You’ve see her in line in front of you at the supermarket. You’ve seen her texting away while her child hangs from the monkey bars at the park. You may have even seen her wearing yoga pants and pushing a stroller down the sidewalk or loading bags into her car.
She’s a mom, and you want to date her.
Okay, let’s back the heck up.
Why do you need to mom-date?
Wait, what is mom-dating anyway?
“Mom-dating” is a phrase I’ve coined to mean “seeking out mothers like you whom you wish to be in the company of”.

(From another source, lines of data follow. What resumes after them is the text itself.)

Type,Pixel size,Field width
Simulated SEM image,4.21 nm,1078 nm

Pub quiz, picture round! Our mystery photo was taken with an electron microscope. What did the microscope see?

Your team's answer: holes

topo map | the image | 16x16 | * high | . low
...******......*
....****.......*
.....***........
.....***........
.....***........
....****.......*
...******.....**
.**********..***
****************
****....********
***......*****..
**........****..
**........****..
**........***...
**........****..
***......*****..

Mom-dating can have a downside though: sometimes we can’t be very choosy about the mom friends that we do make and thus, become friends with someone solely because they also have kids.
MOM-DATING CAN HAVE A DOWNSIDE THOUGH: SOMETIMES WE CAN’T BE VERY CHOOSY ABOUT THE MOM FRIENDS THAT WE DO MAKE AND THUS, BECOME FRIENDS WITH SOMEONE SOLELY BECAUSE THEY ALSO HAVE KIDS.
That’s not to say you can’t end up having a satisfying friendship with someone you met first and foremost as a fellow mother.
But, there have been cases where I’ll be at the park with my daughter and The Other Mom is also there with The Other Child. Our kids start talking to each other (or in Pumpkin’s case, she goes to the child’s face and makes loud verbal observations), and then one of us starts the horribly awkward “hey-we’re-both-here-at-this-park-and-our-kids-are-talking-so-let’s-talk-too” conversation.
Why do we put ourselves through this hell? At the end of the day, as anyone who has a child knows, it takes a parent to truly understand another parent.
For me, that means, any new friends I make from now on have to be parents first. Most of my friends—moms and otherwise—don’t live in the same city as me. Same goes for family. If I have to make new friends, I need to mom-date.
These women I’m sure are all lovely people; the irony about most (though not all) of the mom friends I’ve made are really only in my life because they have offspring. They’re nice enough to talk to, but the biggest thing we have in common is our children. In another life, I don’t know if I would be otherwise running into, let alone talking to any of these people at all.
EVERY PARENT BECOMES X’S MOM OR Y’S DAD, SO WE DON’T BOTHER ASKING FOR A FIRST NAME. IT ALMOST SEEMS WAY TOO DIRECT TO INQUIRE.
Case in point: whenever I go for a party in Pumpkin’s class, I say hello or smile at a few moms. The eye contact is brief for both of us, and the smile feels forced. When we introduce ourselves, it’s Hi I’m Pumpkin’s mom. Oh hi, I’m Timmy’s mom. It’s like we both know that’s the only reason we’re talking. Every parent becomes X’s mom or Y’s dad, so we don’t bother asking for a first name. It almost seems way too direct to inquire.
But here’s the rub: moms need to mom-date. We need to network with other females who get what we’re going through day to day.
When Peanut tries to take off her own diaper and her hand smells suspiciously of poop, although I can’t prove anything, I need to know I’m not alone in this.
When Pumpkin refuses to eat a meal and I’m too tired to make her finish, I’m relieved to hear another mom relate a similar story.
Mom-dating, while at times awkward or seemingly unorganic, can pay off greatly if we happen to meet another mom with whom we genuinely connect—even if we have to paste on a plastic smile to get there.
Do you find yourself mom-dating? Do you find it awkward or fun?